Problem statement: For a given customer's historical data, we are tasked to predict the review score for the next order or purchase. We will be using the Brazilian E-Commerce Public Dataset by Olist. This dataset has information on 100,000 orders from 2016 to 2018 made at multiple marketplaces in Brazil. Its features allow viewing charges from various dimensions: from order status, price, payment, freight performance to customer location, product attributes and finally, reviews written by customers. The objective here is to predict the customer satisfaction score for a given order based on features like order status, price, payment, etc
The main objective of this project is to implement a full stack data science workflow into it. To achieve that, I have used ZenML a Mlops pipeline infrastructure framweork.

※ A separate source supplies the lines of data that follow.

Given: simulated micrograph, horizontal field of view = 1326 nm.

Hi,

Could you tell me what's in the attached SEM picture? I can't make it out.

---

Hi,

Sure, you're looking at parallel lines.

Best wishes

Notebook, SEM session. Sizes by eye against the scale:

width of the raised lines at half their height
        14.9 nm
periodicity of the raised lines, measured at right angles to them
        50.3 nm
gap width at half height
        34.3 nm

The tech stack used in this project is as follows
- Python - Programming language
- ZenML - MLOps framework
- MlFlow - Experiment tracking, logging & deployment flavor
- Streamlit - Deploying a web application for a quick PoC
I have implemented the re-training framework where model can be re-trained from latest data updates by running an command in terminal and newly trained model will be deployed to ZenML server if it satisfies the minimum R2 Score and RMSE error. The following are the commands to perfom the operation.
To re-train the model - python run_deployment.py --config deploy_and_predict
For viewing a web application - streamlit run streamlit_app.py
Note:
ZenML deployment Server runs smoothly on MacOS or Linux OS but for Windows users, the turnaround is to use WSL (Windows Subystem for Linux) on Windows machine and run from any the installed bash terminal.